GREENVILLE In 22 years, the Wagner home has never had the kind of attention or the kind of problem it had on Wednesday. The crude started spewing on Tuesday night at 11:30 p.m.
'My wife woke up with a bad odor in the house and she thought the propane tank was leaking. I got up, and I said it's not propane!' said Brad Wagner.
It was the Wagner's neighbor. The pipeline next door made itself known like never before.
'She waked outside and she could hear the oil spraying up in the air...about 40 feet,' said Wagner.
For four hours, a mist of crude oil 10 barrels in total covered nearly every inch of their property. The Wagners left for a hotel and the clean up crews came in. So did an explanation of what happened.
The pipeline is owned by Plains All American Pipeline, L.P. The line runs through Greenville starts in Oklahoma and continues to East Texas. The company says the break didn't happen on the main pipeline, but on a smaller pipe that juts out closer to the home. Crews were repairing that line Tuesday evening. The main pipeline is running as usual.
'This was approximately a one inch in diameter stainless steel line that ruptured under high pressure,' said Richard Hill with Hunt County Emergency Management.
'This is very messy but as far as the volume, it wasn't anything like what could have happened so we consider ourselves pretty lucky,' he said.
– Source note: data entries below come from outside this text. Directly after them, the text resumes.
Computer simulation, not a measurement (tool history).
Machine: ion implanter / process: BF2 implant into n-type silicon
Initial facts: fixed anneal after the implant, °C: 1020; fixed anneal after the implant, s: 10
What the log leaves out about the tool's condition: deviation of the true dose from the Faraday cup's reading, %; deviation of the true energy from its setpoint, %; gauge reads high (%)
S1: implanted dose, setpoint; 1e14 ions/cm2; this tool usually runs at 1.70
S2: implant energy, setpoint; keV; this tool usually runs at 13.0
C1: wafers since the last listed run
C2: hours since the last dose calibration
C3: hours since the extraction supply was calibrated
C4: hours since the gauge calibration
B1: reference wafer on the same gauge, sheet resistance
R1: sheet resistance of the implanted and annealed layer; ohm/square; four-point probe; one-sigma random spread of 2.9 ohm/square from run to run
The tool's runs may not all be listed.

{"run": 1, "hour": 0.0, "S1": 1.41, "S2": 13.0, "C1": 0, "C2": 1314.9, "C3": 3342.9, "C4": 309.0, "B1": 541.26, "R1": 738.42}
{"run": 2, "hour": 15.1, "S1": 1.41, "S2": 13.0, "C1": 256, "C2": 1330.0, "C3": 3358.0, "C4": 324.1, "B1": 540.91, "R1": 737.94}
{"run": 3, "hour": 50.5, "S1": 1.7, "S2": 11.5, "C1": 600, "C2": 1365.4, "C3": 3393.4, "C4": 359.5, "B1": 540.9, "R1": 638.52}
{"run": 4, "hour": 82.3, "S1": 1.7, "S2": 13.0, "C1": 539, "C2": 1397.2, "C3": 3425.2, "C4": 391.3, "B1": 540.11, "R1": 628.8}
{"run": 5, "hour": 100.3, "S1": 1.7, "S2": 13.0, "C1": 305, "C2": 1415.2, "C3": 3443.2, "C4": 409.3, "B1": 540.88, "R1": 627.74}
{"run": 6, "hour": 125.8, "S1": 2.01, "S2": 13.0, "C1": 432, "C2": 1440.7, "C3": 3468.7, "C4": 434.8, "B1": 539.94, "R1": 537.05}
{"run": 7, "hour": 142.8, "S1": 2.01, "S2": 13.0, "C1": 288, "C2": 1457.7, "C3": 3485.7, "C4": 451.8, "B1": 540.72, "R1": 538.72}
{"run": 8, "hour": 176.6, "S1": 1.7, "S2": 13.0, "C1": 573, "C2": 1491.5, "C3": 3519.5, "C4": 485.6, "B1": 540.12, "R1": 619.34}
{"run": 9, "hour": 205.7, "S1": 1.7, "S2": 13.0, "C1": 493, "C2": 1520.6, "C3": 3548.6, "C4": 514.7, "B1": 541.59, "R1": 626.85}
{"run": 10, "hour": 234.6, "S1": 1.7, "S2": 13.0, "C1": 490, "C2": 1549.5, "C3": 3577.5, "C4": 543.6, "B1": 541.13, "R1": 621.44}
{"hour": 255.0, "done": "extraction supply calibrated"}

The Wagner family does too. No one was hurt. But they're taking this as a sign that it might be time to move.
'The pipeline guy just talked to me a little while ago, and he goes 'If you need anything just holler.' And I go, 'A bulldozer!,'' Brad Wagner said.
The Wagners will be staying at a hotel as teams continue to clean their property, and as they decide whether to stay or relocate.